This week, we're getting a bit more technical and a bit more into the weeds of TypeScript. This covers how the typescript handles types and behaves when converting from one type to another. Along with the basics of how this works, it also covers what you can do to make this narrowing more robust.

Typescript is a compile-time tool that adds a type system to JavaScript. Typescript does not affect runtime; all type information is discarded during the build/compile process.

Built on JavaScript, TypeScript inherits all of JavaScript's types. As JavaScript is loosely typed, JavaScript will try its best to do type conversion for you, using a process called coercion; therefore, JavaScript does have types, and these types form the foundation types in TypeScript.

Typescript uses a hierarchical type system, meaning one type can extend from another.

Types

The base types in the hierarchy are

Extendable

All these can have child types that extend from them

• String - any value that represents a string of characters

• Number - any number, both whole and decimal, from 0 to Number.MAX_VALUE

• Boolean - the values true or false

• Object - An object literal or anything that extends object literals. Note that Arrays in JavaScript are objects.

Not Extendable

These can not have any child types

• undefined - only contains the value undefined, this is a special type that means that a variable does not exist or has had its value

  explicitly set to undefined, or has not had a value set (implicitly set to undefined)

• null - only contains the value null, a special type that means a variable has been defined but has had its value explicitly set to null.

Typescript Types

JavaScript does not use these base types, so they are unavailable at runtime, only at compile time when using TypeScript. None of these types can be extended from

Never

This special type tells TypeScript that if code ever reaches this, something has gone wrong, i.e. you should never have a path to this type.

const runtimeError = (): never => {
    throw new Error("Something went wrong");
}

This is never used because if this function is called, it doesn’t return; therefore, we indicate using the never type.

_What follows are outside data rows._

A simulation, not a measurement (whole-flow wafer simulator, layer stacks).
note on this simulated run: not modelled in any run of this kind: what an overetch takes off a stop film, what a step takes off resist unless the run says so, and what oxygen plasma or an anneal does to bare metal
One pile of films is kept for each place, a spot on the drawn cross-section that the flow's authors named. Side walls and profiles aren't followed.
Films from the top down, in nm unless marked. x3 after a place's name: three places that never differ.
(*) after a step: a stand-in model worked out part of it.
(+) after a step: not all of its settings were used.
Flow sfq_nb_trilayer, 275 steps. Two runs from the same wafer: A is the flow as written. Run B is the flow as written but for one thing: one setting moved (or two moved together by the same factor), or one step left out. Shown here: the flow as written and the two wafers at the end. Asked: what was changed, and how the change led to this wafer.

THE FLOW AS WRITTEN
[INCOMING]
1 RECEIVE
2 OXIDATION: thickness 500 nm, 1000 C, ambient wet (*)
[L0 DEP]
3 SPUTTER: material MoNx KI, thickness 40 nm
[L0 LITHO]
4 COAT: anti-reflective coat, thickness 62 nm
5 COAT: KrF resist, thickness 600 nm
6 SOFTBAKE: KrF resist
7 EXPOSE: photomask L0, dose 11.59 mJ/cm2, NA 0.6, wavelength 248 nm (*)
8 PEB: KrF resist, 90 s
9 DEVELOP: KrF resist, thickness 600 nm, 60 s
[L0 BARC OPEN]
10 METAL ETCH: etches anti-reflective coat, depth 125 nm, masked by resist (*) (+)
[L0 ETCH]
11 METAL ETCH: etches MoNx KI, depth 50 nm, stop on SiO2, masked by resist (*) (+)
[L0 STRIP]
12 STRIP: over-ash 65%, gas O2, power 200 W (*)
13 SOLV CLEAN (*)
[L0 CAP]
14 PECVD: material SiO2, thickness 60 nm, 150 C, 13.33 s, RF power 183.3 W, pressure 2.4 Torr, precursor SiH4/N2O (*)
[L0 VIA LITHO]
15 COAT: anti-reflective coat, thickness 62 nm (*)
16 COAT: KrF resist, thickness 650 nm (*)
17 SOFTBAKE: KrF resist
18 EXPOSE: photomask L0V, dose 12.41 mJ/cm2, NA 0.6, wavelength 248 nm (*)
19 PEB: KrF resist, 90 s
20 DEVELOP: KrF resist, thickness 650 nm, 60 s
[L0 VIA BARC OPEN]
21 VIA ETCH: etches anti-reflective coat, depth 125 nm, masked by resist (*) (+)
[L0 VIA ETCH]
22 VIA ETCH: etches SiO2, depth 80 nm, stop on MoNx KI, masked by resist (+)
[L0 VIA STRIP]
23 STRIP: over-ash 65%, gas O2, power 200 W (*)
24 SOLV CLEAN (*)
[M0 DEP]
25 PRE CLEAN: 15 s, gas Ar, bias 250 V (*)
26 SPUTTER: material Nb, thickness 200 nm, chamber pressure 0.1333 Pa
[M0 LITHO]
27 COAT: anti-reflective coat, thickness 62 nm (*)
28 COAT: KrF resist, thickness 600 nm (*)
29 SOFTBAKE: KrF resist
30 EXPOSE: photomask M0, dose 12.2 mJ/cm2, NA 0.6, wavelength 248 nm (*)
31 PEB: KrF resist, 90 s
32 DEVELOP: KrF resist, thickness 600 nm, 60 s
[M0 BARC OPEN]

You can not convert to never at all.

Unknown

This special type tells TypeScript that we don’t know what the type of this variable is, but not to worry about it and that we will clarify it later. To maintain type safety, you should deduce the correct type before using an unknown variable.

Any

This is the last of the special types in TypeScript; all types can be converted to any, and all types can be converted to a narrower type from any. This makes it very dangerous, as you discard type checking completely when using any. There is no type-safe way to use the any type, the closest is to treat it like unknown But if you forget that TypeScript, it will not detect it, unlike with unknown where it will.

Conversion

Now that we have a basic understanding of the type system, we can discuss how they get converted, sometimes called casting. TypeScript uses two strategies when converting: Type Narrowing, which goes down the type hierarchy tree from a broader type to a narrower one, and Type Broadening, which goes in the opposite direction, from a narrow type to a broader one.

Cross-Type Conversion

For completeness, cross-type conversion, going from one base type to another (i.e., from a string to a number), can not happen implicitly in TypeScript. You must always handle this explicitly using runtime functions such as parseInt.

Broadening

This is the easiest to understand, and the easiest for TypeScript to do. This happens implicitly because it doesn’t require type checking.

When you broaden a type, you discard the extra type information and cast the type to the new broader type. Because it relies on discarding Information, you can not implicitly return to the narrower type once broadening occurs.

Narrowing

Because narrowing requires more information, TypeScript can rarely do this implicitly; the only time it can is when the value of a variable is guaranteed at compile time, which means if a variable is of one of these types. string , number , boolean AND declared with const. Objects are not included because of how they work under the hood. An object is considered const long as its underlying reference ID never changes, regardless of whether its shape changes. Due to this, even freezing using Object.freeze an object won’t guarantee that it won’t change at runtime. The exception to this is a const array, but you have to follow specific rules to declare them.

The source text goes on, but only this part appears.